The Road Less Traveled by Dyan Garris
The Road Less Traveled
I’ve lived in Arizona for several years now. There are still places I haven’t been and roads I haven’t driven on. Today I decided to take a new and unknown way home from the place I had gone to. I didn’t use any maps or compasses or GPS or cell phones. I called on faith.
“Aha, you’re a psychic” you say. “You can just tune in and hear your guidance and know you’re going to be just fine” you think to yourself. Well, the point of my exercise was just to take a certain path and see where it went even if I didn’t know where I was going, didn’t know where I was, and didn’t know if the way I was going was going to result in me getting home or getting lost. So I didn’t tune in. I just drove. I was willing to go on the journey no matter where I ended up. It’s the way I’ve lived my life, so why not now?

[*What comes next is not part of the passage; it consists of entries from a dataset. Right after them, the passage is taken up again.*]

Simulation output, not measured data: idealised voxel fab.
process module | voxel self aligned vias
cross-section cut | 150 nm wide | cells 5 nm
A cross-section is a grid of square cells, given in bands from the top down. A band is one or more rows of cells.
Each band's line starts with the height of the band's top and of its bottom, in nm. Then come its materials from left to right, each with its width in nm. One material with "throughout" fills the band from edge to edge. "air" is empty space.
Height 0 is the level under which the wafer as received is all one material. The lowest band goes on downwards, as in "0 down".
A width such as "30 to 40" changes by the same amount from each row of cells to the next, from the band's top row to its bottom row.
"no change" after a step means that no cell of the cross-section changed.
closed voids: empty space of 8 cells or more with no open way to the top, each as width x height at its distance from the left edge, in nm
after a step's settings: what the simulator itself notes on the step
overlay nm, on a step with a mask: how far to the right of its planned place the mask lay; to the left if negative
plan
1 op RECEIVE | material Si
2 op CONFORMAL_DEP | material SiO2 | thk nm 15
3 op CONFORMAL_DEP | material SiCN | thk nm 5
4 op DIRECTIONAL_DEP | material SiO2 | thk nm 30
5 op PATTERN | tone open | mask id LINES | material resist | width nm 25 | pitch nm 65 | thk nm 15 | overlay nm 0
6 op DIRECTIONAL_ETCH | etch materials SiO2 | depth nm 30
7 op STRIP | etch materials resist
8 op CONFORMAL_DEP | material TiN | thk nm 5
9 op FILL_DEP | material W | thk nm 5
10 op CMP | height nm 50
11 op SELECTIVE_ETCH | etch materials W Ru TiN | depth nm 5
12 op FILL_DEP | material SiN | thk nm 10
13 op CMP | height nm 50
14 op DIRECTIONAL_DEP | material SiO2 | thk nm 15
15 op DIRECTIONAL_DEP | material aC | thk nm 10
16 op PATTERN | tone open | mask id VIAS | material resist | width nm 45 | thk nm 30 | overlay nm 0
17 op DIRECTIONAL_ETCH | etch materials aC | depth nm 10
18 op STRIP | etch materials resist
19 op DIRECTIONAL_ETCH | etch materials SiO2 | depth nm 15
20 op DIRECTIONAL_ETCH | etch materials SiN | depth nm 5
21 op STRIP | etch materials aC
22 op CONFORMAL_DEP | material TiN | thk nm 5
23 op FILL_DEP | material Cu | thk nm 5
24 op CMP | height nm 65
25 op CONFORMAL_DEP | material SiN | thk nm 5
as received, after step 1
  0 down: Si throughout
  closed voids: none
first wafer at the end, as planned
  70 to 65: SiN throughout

Some interesting things happened. I had a nice, peaceful drive with my hair blowing in the breeze. There was no traffic whatsoever. Refreshing freedom! I smiled. I breathed. I saw some scenery I’ve not seen before and I saw things from a whole different perspective than the way I am used to seeing them. For example, the road I was on went behind the copper mine and behind the mountains that I usually see from the other side. And then there was this fabulous view from way up high of the inside of the mine. It looked like a turquoise sea.
There were a few points along the winding path when I thought I recognized the name of a cross street. I chose not to turn, but to keep moving forward and just see where I ended up. I told myself I could always turn around and go back if need be. But I didn’t want to do that because I consider myself forward moving energy and to go backward isn’t my style. So onward I drove into the unknown. And I was willing to do that until the road ended, if it did end.
Somewhere along the journey I asked myself how I felt. What was I feeling as I was alone on this unfamiliar road going who knows where? What was going to happen? Was I ever going to get home? Was I scared, was I uncertain, was I panicky? Was I sorry I made the decision to embark on this adventure? A glance at the gas gauge told me I was low on fuel and there wasn’t a thing or a soul in sight. The battery on my phone was dead. I had a fleeting moment of uncertainty. But I kept moving forward.
Then I dialed up my faith with an imaginary phone and we had a good conversation. Faith said that we all get to where we’re supposed to go and be whenever and however we’re supposed to get there. Faith said to enjoy the journey. Faith said to move forward in trust and know that we are never alone and never abandoned, even if it appears otherwise. We are never lost either.
Move forward in faith. Move forward even if you don’t know where you’re going to end up. Just move forward. Have enough faith to go on the journey even if it seems that you don’t know a darn thing about anything and life as you once knew it now has a whole different perspective. Just move forward and when you see faith on the side of the road, pick it up. Sometimes it’s all we have, and guess what? It makes the best traveling companion.